It was our third time to visit Brazil. There is a large number of coffee farms in Brazil obviously as you see its vast country, and this time, we have visited Mogiana, Cerrado, and Matas de Minas.

Mogiana is named after the Compania Mogiana Estrada de Ferro train line that used to be running the area. We flew from São Paulo to Altinopolis, and Pt. Canaa is located one hour ride from the city. The farm is owned by a sister of Ferrero who is the owner of the distinguished farm Pantano. There had been many Japanese immigrants, and we had an oppotunity to talk with eldery producers about the time of reclaimation. Canaa has gotten the Rainforest Alliance Certification. They are aware of the importance of environmental conservation, and they have taken good care of their land succeeded by their ancestors.

Then we have moved to Pt.Botanica in Cerrado to see Mr. Paulo with whom we have a long-term relationship. He said "I'm always thinking about HIRO's customers while working. Please tell them that I try my best to keep producing great coffee so that they can enjoy pleasant time with it.

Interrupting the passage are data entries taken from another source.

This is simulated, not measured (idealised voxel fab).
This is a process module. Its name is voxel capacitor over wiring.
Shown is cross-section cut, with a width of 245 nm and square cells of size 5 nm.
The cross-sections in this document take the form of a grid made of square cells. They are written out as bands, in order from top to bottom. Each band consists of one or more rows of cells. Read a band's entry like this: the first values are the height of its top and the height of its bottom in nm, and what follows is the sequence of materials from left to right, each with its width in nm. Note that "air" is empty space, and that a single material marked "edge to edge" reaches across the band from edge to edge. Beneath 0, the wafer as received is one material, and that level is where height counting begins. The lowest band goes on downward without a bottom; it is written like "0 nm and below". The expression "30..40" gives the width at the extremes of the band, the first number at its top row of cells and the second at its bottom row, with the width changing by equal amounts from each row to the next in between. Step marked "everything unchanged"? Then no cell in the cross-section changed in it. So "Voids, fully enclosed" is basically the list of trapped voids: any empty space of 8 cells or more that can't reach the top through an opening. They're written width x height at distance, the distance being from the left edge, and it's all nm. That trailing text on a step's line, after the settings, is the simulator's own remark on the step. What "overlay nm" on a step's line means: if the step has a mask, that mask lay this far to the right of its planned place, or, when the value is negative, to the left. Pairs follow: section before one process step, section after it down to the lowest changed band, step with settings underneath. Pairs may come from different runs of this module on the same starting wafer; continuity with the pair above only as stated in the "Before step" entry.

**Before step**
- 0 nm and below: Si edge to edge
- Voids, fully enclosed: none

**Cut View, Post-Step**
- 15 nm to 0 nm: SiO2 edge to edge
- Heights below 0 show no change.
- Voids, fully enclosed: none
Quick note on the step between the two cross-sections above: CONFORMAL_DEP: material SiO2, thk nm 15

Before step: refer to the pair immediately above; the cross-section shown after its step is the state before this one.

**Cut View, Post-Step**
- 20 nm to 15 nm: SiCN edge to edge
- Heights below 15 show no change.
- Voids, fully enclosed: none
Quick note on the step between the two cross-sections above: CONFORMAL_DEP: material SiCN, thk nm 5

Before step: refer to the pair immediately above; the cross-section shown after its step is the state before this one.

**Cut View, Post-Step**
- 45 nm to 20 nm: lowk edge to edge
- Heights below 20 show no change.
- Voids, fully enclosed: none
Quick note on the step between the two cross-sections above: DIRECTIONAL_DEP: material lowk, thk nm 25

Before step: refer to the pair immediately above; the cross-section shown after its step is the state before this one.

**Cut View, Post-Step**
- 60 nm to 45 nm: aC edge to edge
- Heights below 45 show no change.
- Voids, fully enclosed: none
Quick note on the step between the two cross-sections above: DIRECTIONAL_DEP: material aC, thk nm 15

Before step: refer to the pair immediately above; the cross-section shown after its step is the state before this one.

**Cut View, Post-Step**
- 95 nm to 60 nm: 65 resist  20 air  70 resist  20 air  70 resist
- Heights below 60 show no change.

We have also visited Manhuacu as final destination. It is hardly known in Japan yet, but it is surrounded by mountains and the scenery is completely different from that of Cerrado and Mogiana. There is a lot of shade trees and windbreaking forest among the producing area, and we went to see Mr.Vicente whose farm had won COE Brazil in 2000.

Mesa de los Santos Santander Columbia

Mesa de los Santos is located in Santander, north Columbia. We flew from Bogota to Bucaramanga first, and took 2 hours of drive from the airport to get to the point on the plateau.

One of the biggest peculiarity is the number of certifications they have gotten so far - Bird Friendly, Rainforest Alliance, USDA Organic, and JAS Organic. It is an ideal farm that is devoted to both environmental conservation and finest coffee cultivation.

Recently, ecotourism has been promoted and getting popular there, and they have built some facilities as guest houses and restaurants. Therefore, there seem to be lots of visiters besides those in coffee business. Since the farm has been a good model of a specialty coffee production area, the president has visited here as well, and SCAA has hold lectures of specialty coffee farming.

My first impression of the farm is the silence of the forest, cool air, sound of runnning water, and birds' singing, and I felt as though my heart were being purished listening to that beautiful sounds. Considering its vast land, it's incredible that the whole farm has been cultivated by human. The coffee trees are growing healthily, the leaves are deep green, and the cherrys are fresh under the protection of the forest, and I was fascinated by all of them.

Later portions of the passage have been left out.